Victoria Melody could unearth an interesting story from almost anything. This time, it’s hair extensions.
When Victoria Melody was in training as a beauty queen for her last performance, she was regularly adorned with other people’s hair. Typical of her work, she asked a really obvious, but often completely overlooked question—do you know whose hair this is?
Her question took her far afield, from India to Russia, and ultimately ended up back in the living room of a member of her family—a young parent can’t live without her hair extensions.
Surrounded by three television screens, our charming, warm and slightly nervous narrator introduces us to the absurdity and painfulness of gluing human hair into human hair. The staging is minimal, it hints at hair salon, but it needs nothing more than the voices and presence of the women she is talking about.
Her style is direct and engaging, as she talks with and through recorded interviews and footage of her explorations into the hair trade.
I had expected to find harrowing tales of exploitation and poverty, and without a doubt those are there, but this is the story of how important hair is. For a woman in India, shaving her head is a gift to the gods, returning the goodwill and kindness she has been shown. She battles to get the temple to have her hair ‘tonsured’ a religious but understated process of fulfilling a vow of thanks. She is pleased that her hair is going to make someone else feel good.

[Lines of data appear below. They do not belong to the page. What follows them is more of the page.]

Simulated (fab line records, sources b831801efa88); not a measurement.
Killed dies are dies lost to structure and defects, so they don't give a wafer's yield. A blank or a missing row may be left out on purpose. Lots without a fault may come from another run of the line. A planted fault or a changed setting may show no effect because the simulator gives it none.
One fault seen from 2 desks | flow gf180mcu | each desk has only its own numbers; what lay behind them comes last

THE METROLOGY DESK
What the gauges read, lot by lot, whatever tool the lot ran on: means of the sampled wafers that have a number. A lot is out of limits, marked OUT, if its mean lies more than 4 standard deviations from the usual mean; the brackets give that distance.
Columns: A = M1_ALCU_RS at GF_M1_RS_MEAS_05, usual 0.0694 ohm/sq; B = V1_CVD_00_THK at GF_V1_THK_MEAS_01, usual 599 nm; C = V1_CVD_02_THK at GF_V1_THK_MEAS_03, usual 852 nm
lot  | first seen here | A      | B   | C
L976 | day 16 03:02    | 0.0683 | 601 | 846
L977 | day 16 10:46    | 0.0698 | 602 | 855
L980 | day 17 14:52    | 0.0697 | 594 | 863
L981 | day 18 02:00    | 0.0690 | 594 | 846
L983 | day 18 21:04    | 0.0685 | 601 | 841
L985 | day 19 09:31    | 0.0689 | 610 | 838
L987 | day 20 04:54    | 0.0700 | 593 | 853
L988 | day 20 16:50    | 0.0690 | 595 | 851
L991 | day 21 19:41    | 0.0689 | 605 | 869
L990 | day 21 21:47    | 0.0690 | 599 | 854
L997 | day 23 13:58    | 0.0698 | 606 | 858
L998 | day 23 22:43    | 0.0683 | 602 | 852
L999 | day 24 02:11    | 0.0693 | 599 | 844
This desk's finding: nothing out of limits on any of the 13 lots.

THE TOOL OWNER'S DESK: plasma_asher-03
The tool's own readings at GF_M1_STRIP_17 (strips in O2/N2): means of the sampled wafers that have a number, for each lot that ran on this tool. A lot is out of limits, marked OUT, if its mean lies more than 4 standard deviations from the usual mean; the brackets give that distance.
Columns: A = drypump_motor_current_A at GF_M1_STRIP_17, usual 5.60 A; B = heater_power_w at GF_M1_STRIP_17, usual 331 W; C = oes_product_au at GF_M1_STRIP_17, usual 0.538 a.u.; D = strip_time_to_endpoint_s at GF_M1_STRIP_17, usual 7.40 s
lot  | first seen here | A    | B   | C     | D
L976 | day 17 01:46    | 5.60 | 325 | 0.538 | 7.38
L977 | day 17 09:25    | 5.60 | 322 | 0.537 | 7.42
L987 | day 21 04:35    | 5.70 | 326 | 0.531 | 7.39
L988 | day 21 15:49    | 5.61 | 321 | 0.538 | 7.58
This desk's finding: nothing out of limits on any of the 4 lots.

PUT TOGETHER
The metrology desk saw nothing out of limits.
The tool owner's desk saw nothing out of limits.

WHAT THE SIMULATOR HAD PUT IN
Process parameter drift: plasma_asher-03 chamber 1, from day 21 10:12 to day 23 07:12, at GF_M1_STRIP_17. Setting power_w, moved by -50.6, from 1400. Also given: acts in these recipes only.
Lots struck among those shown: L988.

Other women in other parts of the world experience this industry differently, and it is Victoria’s understated, cheerful narrative and her unswerving dedication to asking the ordinary obvious questions that we so often leave unasked that packs a gentle punch in this work. It softly demands that we consider the people behind our products, and it also celebrates the special place hair takes, in so many cultures, and how strangely we all express that importance.
The story of hair highlights the interdependence of a modern consumerist world, of supply and demand for the strangest things. In some of the shadier corners that she uncovers, we see the system being manipulated by men, and we ask ourselves, who has the power here, who decides and who profits from this unregulated market. It is the men she meets that leave her feeling uncomfortable. But we always return to her quest to find the woman whose hair she has, and it is the hair itself that bridges the perceived divide between the giver and the wearer.
The television screens bring the women and their stories directly in to the room, their presence is palpable, and this adds to the knowing discomfort that we feel, as we face our own consumerism, or the fact that a woman may be paid as little as £5 for hair that will sell for over £1,000 in the UK.
Subtle, charming, and very funny, Victoria Melody is a skilled and engaging narrator for this documentary style story.
You can catch the (hair) piece at Edinburgh Fringe Festival.